Why raw cyber evidence needs an observation dataset

Research question. How do raw evidence vaults become usable intelligence without exposing sensitive material?
Thesis. The bridge between raw evidence and operational value is a structured observation dataset: raw bytes stay protected in the vault, while collection metadata, targeting context, hashes, manifests and derived features make the evidence searchable, reviewable and exportable.

Evidence-readiness pipeline

ObservedSource sees signal

CapturedEvidence preserved

EnrichedGraph entities extracted

ReviewedState assigned

Handed offExport or case

What PhishNet observes

Opening sanitized daily observation module for Belgium. Public modules show source families, redacted examples and high-level graph signals only.

Why this matters

Evidence value comes from context, not only possession.

Belgian context

Belgian and Benelux investigations often connect phishing, smishing, fake investment, credential exposure and ransomware evidence across languages, brands and jurisdictions. Structured observations let analysts compare those artifacts without pushing raw victim data into every dashboard.

What PhishNet observes

A leak archive, kit capture, APK sample, EML file or ransomware package is only one part of the evidence story. PhishNet observes the artifact and the operational envelope around it: when it was collected, where it came from, how it was collected, who or what it targeted, which source observed it, which manifest signed it, and which policy governs access. Without that surrounding record, raw material is hard to search, hard to compare and hard to explain.

Why a second layer is necessary

Raw bytes should not be copied into every workbench, export or chart. They may contain malware, credentials, victim data, tokens, private communications or operationally sensitive paths. The observation layer carries metadata and safe derived features instead: artifact kind, bucket family, source route, collection method, target domain or sector, size band, MIME type, hashes, manifest URI, legal basis, source attestation and redaction state. This keeps the dashboard fast and reduces the chance that a routine query becomes an unnecessary raw-evidence access.

What investigators gain

Investigators can search for all artifacts targeting one brand, all ransomware packages from a trusted source, all credential dumps tied to a domain, all APK references linked to a mobile banker family, or all evidence captured during a collection run. They can open the exact artifact only when their role and the policy allow it, and the download event remains audited.

What researchers gain

Researchers get reproducible, safer features. They can study size distributions, collection windows, MIME mix, form schema fingerprints, script-density bands, source families, target sectors and country relevance without receiving raw kit files or leak archives. This is how public research can say something useful while keeping dangerous material out of public pages.

What insurers gain

For underwriting and claims teams, observations turn evidence into traceable risk context. Outside-in posture, credential exposure, phishing pressure, ransomware mentions, breach disclosures and vendor concentration can be linked back to the evidence trail. The result is not actuarial advice by itself; it is a defensible source-backed view of exposure and event context.

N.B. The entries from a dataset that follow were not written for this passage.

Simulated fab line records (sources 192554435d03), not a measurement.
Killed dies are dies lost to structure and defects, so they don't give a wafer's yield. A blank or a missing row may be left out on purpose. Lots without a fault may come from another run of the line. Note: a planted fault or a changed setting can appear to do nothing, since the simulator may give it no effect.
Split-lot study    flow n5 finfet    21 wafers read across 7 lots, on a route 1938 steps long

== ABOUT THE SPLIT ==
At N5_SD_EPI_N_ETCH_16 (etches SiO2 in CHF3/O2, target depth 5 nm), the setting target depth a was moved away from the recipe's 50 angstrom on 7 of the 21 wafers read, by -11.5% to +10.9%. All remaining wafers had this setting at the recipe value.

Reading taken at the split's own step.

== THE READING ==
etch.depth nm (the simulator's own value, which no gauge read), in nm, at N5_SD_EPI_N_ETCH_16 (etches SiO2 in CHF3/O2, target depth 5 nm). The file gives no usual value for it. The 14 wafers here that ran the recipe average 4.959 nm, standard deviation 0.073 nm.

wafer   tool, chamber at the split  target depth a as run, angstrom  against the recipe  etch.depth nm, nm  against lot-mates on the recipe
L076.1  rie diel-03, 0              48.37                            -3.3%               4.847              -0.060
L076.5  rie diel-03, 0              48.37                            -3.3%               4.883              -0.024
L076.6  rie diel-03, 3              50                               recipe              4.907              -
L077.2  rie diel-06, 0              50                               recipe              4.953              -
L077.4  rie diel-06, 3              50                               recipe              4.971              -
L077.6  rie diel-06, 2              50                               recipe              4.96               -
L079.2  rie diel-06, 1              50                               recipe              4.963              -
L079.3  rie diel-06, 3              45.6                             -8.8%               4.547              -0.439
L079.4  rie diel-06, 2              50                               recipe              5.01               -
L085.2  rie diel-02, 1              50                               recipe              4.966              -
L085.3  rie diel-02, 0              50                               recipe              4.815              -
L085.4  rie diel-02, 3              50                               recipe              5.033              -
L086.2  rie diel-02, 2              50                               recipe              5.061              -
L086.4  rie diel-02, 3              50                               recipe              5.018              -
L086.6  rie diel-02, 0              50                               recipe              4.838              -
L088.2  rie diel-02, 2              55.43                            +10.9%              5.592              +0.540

The difference between evidence and a score

A risk score without evidence is a black box. An observation-backed score can show which facts contributed: expired certificates, weak mail authentication, exposed services, credential leak deltas, typosquat pressure, ransomware sector activity, incident news or source gaps. Operators can click through to the rows behind the number instead of trusting a static grade.

Daily collection must be tiered

Fast lanes should collect deltas such as certificate transparency, phishing pressure, credential exposure changes and ransomware posts. Daily lanes should build posture snapshots for DNS, SPF, DMARC, DKIM, TLS, HTTP headers, passive DNS, CVE/banner context, breach disclosures and news classification. Weekly reference lanes should update BGP/ASN reputation, technology baselines, vendor concentration and sector benchmarks.

How raw evidence stays controlled

Raw ransomware packages, leak archives, credential dumps, APK samples and kit captures should enter through trusted police or government buckets, authorized submissions, internal captures or mandate-backed intake. Normal dashboards should show filenames, sizes, hashes, policy, target, source and observation metadata. Raw download remains role-gated and audited.

Why target context matters

Targeting is what turns an artifact into an investigative clue. A page capture may target a bank, a government service, a telecom provider or a generic brand category. A leak archive may target a sector or organization. A credential dump may affect a corporate domain. Capturing that targeting at observation time makes later clustering and reporting far more useful.

How collection method changes interpretation

The same byte pattern means different things depending on collection method. A public RSS reference is context, an authorized submission may be direct evidence, a trusted bucket sync can preserve a raw package, and an internal capture may include sandbox or screenshot context. Treating those methods as identical weakens analysis. Recording method, worker, source route and legal basis lets analysts decide whether a row is suitable for public research, operator triage, claims context or police case work.

Why portfolio analysis needs evidence trails

Portfolio and cat-modeling datasets can drift into abstract percentages: how many insureds use a provider, how many show exposed services, how many have credential exposure. Observation links keep those aggregates grounded. A concentration chart can point back to source rows, posture snapshots and evidence artifacts so an underwriter can separate verified exposure, inferred exposure and missing measurement. That distinction is especially important when a portfolio depends on one mail provider, CDN, identity platform or security appliance.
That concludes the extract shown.